Tesla has certainly been one of the most popular stocks of this bull market, and this has allowed its stock to reach a very high valuation. With the recent news, and PR pressure surrounding Tesla and Elon Musk, some investors think that Tesla stock might drop. But how to short Tesla stock? And which way is the best?

In this guide, we will go over some of the reasons why any investor would consider shorting Tesla, and explain in detail how to short Tesla stock.

Can Tesla stock be shorted?

Yes, Tesla stock can be shorted as long as you can find a broker that is able to lend you shares, and you have a margin account you will be able to short Tesla stock. However, some investors are looking for other ways to get short exposure to Tesla’s stock, namely through options.

Since Tesla stock tends to be extremely volatile, there are other ways to profit if the stock collapses than just shorting it. 

But why are investors shorting Tesla stock?

Reasons to short Tesla stock

Tesla has certainly been one of the most interesting and innovative companies over the last few years. While trying to disrupt a traditional industry like the auto, with very large and well-established companies can be difficult, Tesla has also found a lot of criticism from several high-profile investors. 

Lately, the company has been battling a negative PR campaign against its CEO, Elon Musk, and other allegations against the company. Let’s look at some of the reasons that Tesla stock has been performing poorly, and why you would want to short it:

New York Times Tesla documentary

The New York Times recently released a documentary criticizing one of the most controversial aspects of Tesla - autopilot. One of the reasons Tesa’s valuation has remained so high is the possibility of creating a fleet of Teslas with autopilot. 

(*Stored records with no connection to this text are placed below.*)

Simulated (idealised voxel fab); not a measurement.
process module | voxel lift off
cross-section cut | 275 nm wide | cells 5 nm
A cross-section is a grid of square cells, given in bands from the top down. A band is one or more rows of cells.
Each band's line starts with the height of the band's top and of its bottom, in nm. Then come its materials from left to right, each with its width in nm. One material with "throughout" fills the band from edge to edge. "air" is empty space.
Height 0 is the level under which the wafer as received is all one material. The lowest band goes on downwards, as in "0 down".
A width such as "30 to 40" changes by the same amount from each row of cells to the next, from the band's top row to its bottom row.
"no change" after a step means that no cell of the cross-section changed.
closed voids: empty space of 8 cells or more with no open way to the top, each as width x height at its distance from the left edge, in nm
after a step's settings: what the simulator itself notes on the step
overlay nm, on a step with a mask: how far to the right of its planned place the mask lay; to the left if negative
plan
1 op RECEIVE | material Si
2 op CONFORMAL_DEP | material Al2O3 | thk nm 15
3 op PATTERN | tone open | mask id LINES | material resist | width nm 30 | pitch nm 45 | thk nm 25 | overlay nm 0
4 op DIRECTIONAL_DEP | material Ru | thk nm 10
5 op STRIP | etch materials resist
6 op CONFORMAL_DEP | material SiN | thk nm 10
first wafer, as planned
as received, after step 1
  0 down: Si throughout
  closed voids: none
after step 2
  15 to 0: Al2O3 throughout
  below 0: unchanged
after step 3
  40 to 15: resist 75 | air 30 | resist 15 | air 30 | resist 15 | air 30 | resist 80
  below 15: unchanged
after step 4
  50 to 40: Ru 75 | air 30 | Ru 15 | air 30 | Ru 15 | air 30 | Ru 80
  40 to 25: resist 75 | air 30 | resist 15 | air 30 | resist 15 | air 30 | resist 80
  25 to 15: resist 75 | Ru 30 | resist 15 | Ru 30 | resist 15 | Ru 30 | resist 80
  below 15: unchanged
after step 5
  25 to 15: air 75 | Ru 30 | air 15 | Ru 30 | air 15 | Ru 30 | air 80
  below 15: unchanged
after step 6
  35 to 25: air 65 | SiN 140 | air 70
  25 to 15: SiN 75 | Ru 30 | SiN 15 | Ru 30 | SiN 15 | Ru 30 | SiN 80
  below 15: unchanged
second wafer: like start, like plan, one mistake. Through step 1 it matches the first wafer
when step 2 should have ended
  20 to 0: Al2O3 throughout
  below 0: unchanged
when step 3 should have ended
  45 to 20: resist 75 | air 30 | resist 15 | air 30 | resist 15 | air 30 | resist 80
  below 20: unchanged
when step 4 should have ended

Despite the skepticism of many people including experts in the field, Elon Musk has constantly touted Tesla’s technology and development of the autopilot functionality. However, we are seeing that these developments will not be able to benefit the company in the short to medium-term.

There is still a lot of skepticism surrounding the autopilot features, and their possible consequences for consumers. Because this is still a very recent innovation, the legislation is not prepared for some of the possible consequences that autopilot could bring, driving attention from the part of legislators. 

Racism allegations

There are also allegations of racism against Tesla, and this is an ongoing lawsuit that will continue to lead investors to question what is the working environment inside Tesla’s plants.

Tesla gets removed from S&P 500 ESG Index

Tesla has also been removed from the S&P 500 ESG index which tracks the socially responsible companies in the S&P500. This is a small detail, but it affects how some institutional managers will be able to invest in the company since it is not considered socially responsible.


Tesla’s valuation still remains one of the highest in the market and given the fact that it is a low-margin car manufacturer, who knows how long it will last. In order to justify the current valuation, Tesla needs to continue to grow in double-digits for a long time. Increased competition from other auto manufacturers will only increase, as they start to deploy more capital for R&D aimed at developing new electric vehicles.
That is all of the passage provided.